Strengthen Your Team by Prioritizing Community Building
The New Year is a time when many people, businesses, and organizations focus on positive changes and brainstorm resolutions for improving life and business practice in the upcoming cycle around the sun. As a mental health counselor and an occupational burnout and traumatization consultant, I often work with people and organizations around this time to develop new habits that support healthy work/life balance, clarify values (both personal and organizational), and create strategies to prioritize those values in ways that support individual or organizational goals. It’s a process that can be incredibly rewarding and illuminating, both for individual workers and for businesses and organizations. With that in mind, I thought I would share one important and helpful strategy that many of us frequently overlook in our efforts to meet our goals because it may seem too simplistic or even counterintuitive, and that is community building.

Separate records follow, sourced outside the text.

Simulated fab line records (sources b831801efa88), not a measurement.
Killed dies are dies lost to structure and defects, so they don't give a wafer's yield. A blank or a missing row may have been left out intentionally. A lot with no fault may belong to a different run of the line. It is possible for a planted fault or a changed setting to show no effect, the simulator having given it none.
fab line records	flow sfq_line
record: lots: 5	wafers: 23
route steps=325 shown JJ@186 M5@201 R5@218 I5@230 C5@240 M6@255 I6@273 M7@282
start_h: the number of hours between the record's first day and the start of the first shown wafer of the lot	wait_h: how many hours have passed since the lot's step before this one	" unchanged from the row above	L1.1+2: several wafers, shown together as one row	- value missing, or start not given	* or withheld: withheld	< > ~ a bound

We as humans are social creatures and as a species tend to exist in relationship with others. For each of us those communities are unique. Some of us are naturally introverted, while others prefer frequent extroverted interactions. Some of us prefer in-person connection, while others revel in the ability to connect virtually with people across the world. Still others prefer tight-knit highly interdependent communities, while others appreciate the flexibility and autonomy of more quietly supportive bonds. Whatever the style and flavor, what remains universal is that relational connection is vital to us as humans, and provides countless benefits to our wellbeing and health - as individuals and also as members of groups. As the Bakken Center’s Wellbeing Model demonstrates, community can provide social support, safety, a sense of belonging, opportunities for healthy engagement and physical activity, and ways to connect with our sense of purpose, all of which contribute to overall wellbeing.
In 2023 Dr. Robert Waldinger and his colleague Marc Schulz released The Good Life, which explores some of the key findings of an 85+ year longitudinal study at Harvard called the Harvard Study of Adult Development. The study followed and collected information on individuals throughout their lives to assess factors that might contribute to overall health and wellbeing. It found, among other things, a strong correlation between warm interpersonal connections and higher overall health and wellbeing. Furthermore, the authors suggest that those relationships extend beyond family and intimate partnerships to include a host of different relationships, including those at work. In fact, an influential 2022 Gallup analysis found that people who reported having a best friend at work were not only more likely to be efficient, innovate and share ideas, and engage customers and internal partners, but they were also significantly less likely to leave their job and more likely to express satisfaction with their workplace. All of these factors are both protective against burnout and conducive to employee and organizational health.
So in this new year, if you are thinking about ways to strengthen your team, align with your goals, and grow your organization, you might focus on cultivating an atmosphere that prioritizes interpersonal connection and community building. This might mean setting aside time at the beginning of meetings for brief personal check-ins or being intentional in company communications about the value of friendships at work. It might also mean thinking about workflow patterns and performance expectations, to consider whether they support or hinder opportunities for spontaneous connections. If there aren’t many natural moments, then it might be beneficial to institute periodic planned and impromptu social events where relationships and community can grow naturally. Perhaps most importantly, it means prioritizing the importance of communication, sharing, authenticity, and support in the workplace culture. When team members feel safe to be authentic and to share their strengths, ideas, and voices in an atmosphere of respect and where they know they will be heard and seen, it is difficult not to feel part of a community.
Support Your Employees with Wellbeing Programming
The Bakken Center offers programming led by University of Minnesota experts, available onsite at your organization in the Twin Cities metro area or remotely via webinar. You can learn more about topics we commonly present on our website.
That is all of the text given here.